Hi Mary, at this point I wouldn't concentrate so much on the time schedule as I would the "routine" in general. Every day is different you know... We have dinner when my hubby gets home then playtime then bathtime then story time with a little bit of cuddling with mom and dad on the couch and by that time he is out, girl. You just need to try to get her fed, wound up, wound down, and then relaxed enough to be able to sleep. Ha Ha! But in all serious, imagine yourself getting some great news or running two miles and then going home and going straight to bed, does that make sense?

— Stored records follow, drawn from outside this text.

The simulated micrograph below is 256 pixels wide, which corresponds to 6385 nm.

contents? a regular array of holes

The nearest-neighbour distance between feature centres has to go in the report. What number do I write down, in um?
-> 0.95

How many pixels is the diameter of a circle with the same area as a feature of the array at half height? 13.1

Anyways, I hope this helps! Good Luck!
Hi!
I'm 50 and a mom of three, all grown. Yes, you are on the right tract!!! Children do need to establish a healthy bedtime. Not only for them but for you and your husband. Feed the baby before he gets home she can have fruit or something and still sit at the family table. Then at 8:15 bathe her let dad do some bonding by reading a few minutes and put her to bed. Be firm. It won't take but a few nights to establish a routine. He'll thank you for it later.
one quick and easy solution to this would be turn over bedtime issues to your husband completely. just step back after the june cleaver mealtime. maybe suggest you clean up after supper while daddy has one on one time w/daughter. this will either help him see your point of view or give you a much needed break to work on finishing your classes. he could do week nights and you could do weekend nights maybe. sometimes people have to walk in each other's shoes to see the other side. this just a suggestion---do what you feel is right. take care and good luck on this wonderful (most of the time) journey on raising your beautiful daughter!
The best solution would be to establish a routine. It can be, a bath, few favorite books, kisses, and goodnights. Do this everynight. Tell your daughter that you will be right in the other room and won't leave the house. If she's already in a toddler bed, make sure to quietly and quickly walk her back to her bed if she gets out.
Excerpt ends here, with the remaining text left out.